J. Christopher Kohn, Civ. Div., Dept. of Justice, Washington, D.C., for United States.

Walter P. Davison, Trustee.

Barry S. Schermer, Clayton, Mo., for Gerald A. Rimmel, receiver.

Stephen Judson, Miami, Fla., Atty. for Trustee.

MEMORANDUM DECISION

THOMAS C. BRITTON, Bankruptcy Judge.

Three creditors seek denial of the debtor's discharge under 11 U.S.C. § 727(a)(2)(A), (3) and (5). (C.P. No. 5). The debtor has answered. (C.P. No. 6). The matter was tried on September 1, 1981.

The three plaintiffs' claims aggregate $1.9 million. The debtor was a general partner in an Illinois limited partnership which invested in commercial real estate, providing a tax shelter for some 75 limited partners. On behalf of the partnership, the debtor conducted business through at least 18 other entities. For his own account, he was involved with another eleven entities. He is 76 years old and in precarious health. Although age and failing health have limited his stamina, there is no indication that they have impaired his faculties in any other respect.

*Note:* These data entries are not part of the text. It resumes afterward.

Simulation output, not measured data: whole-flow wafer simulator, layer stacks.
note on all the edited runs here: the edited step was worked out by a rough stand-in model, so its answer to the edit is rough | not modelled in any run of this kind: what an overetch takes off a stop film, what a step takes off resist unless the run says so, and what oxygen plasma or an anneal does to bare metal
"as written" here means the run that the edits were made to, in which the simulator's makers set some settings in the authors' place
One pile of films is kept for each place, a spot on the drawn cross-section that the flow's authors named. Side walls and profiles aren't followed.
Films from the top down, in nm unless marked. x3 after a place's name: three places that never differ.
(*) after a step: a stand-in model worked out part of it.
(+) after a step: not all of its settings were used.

Fraudulent Transfers. Plaintiffs' charge first that the debtor fraudulently made two transfers of his property to his wife within one year before bankruptcy, either of which would require denial of discharge under § 727(a)(2)(A).

The bankruptcy petition was filed on July 16, 1980. Some time after September 28, 1979, well within the one year period, the debtor turned over to his wife $50,000 which had been received in payment for stock in Delray Training Center. The stock, which had been owned by the debtor, had been sold to a third party on September 28, 1979 for the sum in question. The proceeds of the sale were paid in error to the limited partnership managed by the debtor. On the advice of the debtor's accountant, the proceeds were returned to the debtor who then delivered them to his wife without consideration.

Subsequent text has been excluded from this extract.